Lukashenko urged ex-Soviet republics making up the Commonwealth of Independent States (CIS) to close ranks in the face of what he described as the West’s attempts to “tear us to pieces.”
“First, Georgia left our grouping; de facto, Ukraine is not with us; and there are big questions about Moldova. Unfortunately, Armenia does not always behave like a partner,” he said during CIS summit in Bishkek shunned by Pashinian.
It was not clear whether he referred to the boycott or the Pashinian government’s broader tensions with Russia that have cast doubt on Armenia’s continued membership in Russian-led blocs.
As recently as on October 5, Pashinian and his Foreign Minister Ararat Mirzoyan made a point of talking to exiled Belarusian opposition leader Svyatlana Tsikhanouskaya during a European Union summit in the Spanish city of Granada. Tsikhanouskaya tweeted the following day that she “expressed condolences in connection with the situation in Nagorno-Karabakh” and called for a lasting peace in the region.
Pashinian’s press office issued no statements on the brief meeting. Nor did the Belarusian government officially react to it.

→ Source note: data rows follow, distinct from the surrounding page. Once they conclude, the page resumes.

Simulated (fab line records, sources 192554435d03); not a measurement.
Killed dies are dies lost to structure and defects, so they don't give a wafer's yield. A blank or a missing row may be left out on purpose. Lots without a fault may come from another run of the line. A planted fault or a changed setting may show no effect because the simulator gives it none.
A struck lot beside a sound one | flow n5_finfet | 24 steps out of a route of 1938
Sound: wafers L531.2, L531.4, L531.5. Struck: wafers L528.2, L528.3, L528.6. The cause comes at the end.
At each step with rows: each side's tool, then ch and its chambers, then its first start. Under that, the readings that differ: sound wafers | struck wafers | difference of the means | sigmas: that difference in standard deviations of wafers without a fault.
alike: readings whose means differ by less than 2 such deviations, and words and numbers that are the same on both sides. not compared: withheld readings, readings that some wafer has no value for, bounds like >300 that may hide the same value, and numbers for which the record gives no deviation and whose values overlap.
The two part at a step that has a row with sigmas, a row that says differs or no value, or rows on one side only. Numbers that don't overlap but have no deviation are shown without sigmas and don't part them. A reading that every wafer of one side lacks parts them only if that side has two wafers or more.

Tsikhanouskaya was the main opposition candidate allowed to take part in a 2020 presidential election which handed Lukashenka a sixth term as president. The Belarusian opposition and the West have refused to recognize the results of the vote followed by anti-government protests and a brutal crackdown on its participants. Tsikhanouskaya left Belarus and currently lives in Lithuania.
As recently as in June, Lukashenko urged the Russian-led Collective Security Treaty Organization (CSTO) to address serious security concerns of Armenia and other CSTO member states. That contrasted with his earlier statements on Armenia’s conflict with Azerbaijan.
In particular, the long-serving strongman bluntly opposed in October 2022 any CSTO intervention in the conflict, which was demanded by Yerevan. Azerbaijan is not an adversary of Belarus and its President Ilham Aliyev is “totally our guy,” he said, sparking a fresh war of words between Yerevan and Minsk.
Lukashenko, who has a warm personal rapport with Aliyev, had repeatedly raised eyebrows in Armenia in the past with his pro-Azerbaijani statements and arms supplies to Baku. He appeared to welcome on Friday the Azerbaijani takeover of Nagorno-Karabakh, saying that some of the “protracted conflicts” in the former Soviet Union have been “successfully overcome.”